Tuesday 4 October 2011

The hazel-eyed monster

Gore Vidal had it pegged when he said: “Every time a friend succeeds a piece of me dies.” At the moment a large part of my ego is circling the drain, thanks to the glorious success of a friend.

Said compadre is DW Wilson, who recently became the youngest winner of the BBC’s National Short Story Award, helping himself to some critical acclaim and a very tidy cash prize. While I’m here I’ll plug his book Once You Break A Knuckle, which is available on Amazon.com and will see a UK publication soon.

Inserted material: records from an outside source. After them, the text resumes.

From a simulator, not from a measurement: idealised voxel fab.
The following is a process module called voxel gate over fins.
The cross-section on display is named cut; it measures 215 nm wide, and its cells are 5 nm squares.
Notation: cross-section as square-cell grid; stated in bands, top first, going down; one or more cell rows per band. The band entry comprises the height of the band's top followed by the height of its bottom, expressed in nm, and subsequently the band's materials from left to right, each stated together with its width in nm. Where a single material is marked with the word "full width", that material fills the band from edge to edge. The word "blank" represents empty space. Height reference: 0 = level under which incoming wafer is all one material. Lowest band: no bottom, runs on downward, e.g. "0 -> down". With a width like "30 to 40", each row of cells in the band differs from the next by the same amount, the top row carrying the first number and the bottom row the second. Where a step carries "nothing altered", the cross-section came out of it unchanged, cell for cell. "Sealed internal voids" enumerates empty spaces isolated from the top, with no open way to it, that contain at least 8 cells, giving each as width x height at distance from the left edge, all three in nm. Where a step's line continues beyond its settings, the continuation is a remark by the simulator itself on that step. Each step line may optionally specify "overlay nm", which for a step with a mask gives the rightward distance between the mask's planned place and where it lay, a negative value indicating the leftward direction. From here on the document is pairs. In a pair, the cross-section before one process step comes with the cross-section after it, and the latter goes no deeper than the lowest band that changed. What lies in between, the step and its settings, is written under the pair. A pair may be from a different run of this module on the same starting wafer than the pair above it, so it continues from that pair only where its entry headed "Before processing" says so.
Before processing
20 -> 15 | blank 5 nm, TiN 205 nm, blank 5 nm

DW is certainly deserving of his award. His short story, The Dead Roads, is a perfectly crafted tale of love and youth and adventure with a smidgen of betrayal thrown in, all set in the richly painted and somewhat bizarre backwoods landscape of DW’s native Canada. It’s about as good a short story as you’ll read; it’s a proper tale, full of big things and ass-kicking, none of the navel-gazing nonsense that clogs up my Granta subscription. Although seriously, go read Granta. There’s some good shit in there.

So I suspect I’d be jealous of DW even if he hadn’t won a big slice of pie, because he’s written a short story I could only dream of penning. The success of The Dead Roads ought to be measured on how good it is, not how much it is worth. And it’s plenty good enough to get jealous over.

I pondered briefly why DW’s success would cut me so close. I mean, plenty of other people I know are successful, and most of them are young. Some people I don’t know have levels of success I can only goggle over, and they hardly keep me awake at night. It could be the cash DW has deservedly won, but lottery winners have all the money they could dream of and I don’t mind. If I did I’d be out there egging their mansions, the lucky buggers.

Partly it’s because DW is successful in what I might petulantly call my field: he’s a writer, and I want to be a writer (anyone who tells you just writing things is enough to make you one is sadly deluded, and probably as broke as I am). He’s doing the thing that I want to be doing, and doing it well; better, probably, than I ever will.

But there are thousands of successful writers, and I manage to keep my jealousy in check. If I met, say, Pat Barker I’d probably gush over her work, rather than seethe and plot her downfall (that’s right DW, watch every shadow from now on). I know plenty of writers personally and many (most) are as talented or more talented than I, and I have perfectly cordial relations with them. What is it about this piece of news that makes me boil with envy? (apart from the money thing, that’s obvious).

The answer is because DW earned it. Straight up. His work ethic is something I should seek to emulate, and he put a lot of labour into that story. It shows. It shows in the silky sharp cadence of every sentence. It shows in his indiscriminate verbing, that makes it sound as if the narrator were sat in the next seat to you. It shows in his funny, sweet dialogue, that makes me nostalgic for a place I’ve never been and experiences I never had. It’s a work of art, of craft, and it damn well got that way because DW spends hours staring at his laptop every day, making sure it turns out like that.

That’s the problem, that’s where the jealousy comes from. I ought to be doing it that way, and I’m not. The work ethic, the dedication, the sheer toil that leads to success is on display in front of me and I’m not taking the hint because I’m lazy, or bolshy, or unsure, or whatever feeble adjective I feel like justifying it with.

That’s why I’m not really jealous of lottery winners. They didn’t do anything to earn their prize. And if they won it by chance, then so can I, maybe. It could be you. It won’t, but it could. I don’t have to do anything to be in with a shot.

So I’m not really jealous of DW’s prize, the recognition or the money. I’m not even really jealous of the story, I’m just grateful I had the chance to read it. It’s the reward, not the prize, that’s ripping me wide open. The reward for diligence and hard work and talent. The reward that I might deserve if I could only show those same qualities. I’m jealous of what he’s doing, not what he’s done.

Now I just need to make myself do the same.

2 comments:

C. J. Flood said...

Well said, Josh. Funny, I Don't get jealous of DW for the exact same reason. I just think of him as a kind of different species.

Joshua said...

Yeah, he's one of a kind, alright. DW, if you're reading this, I still need to borrow that tenner.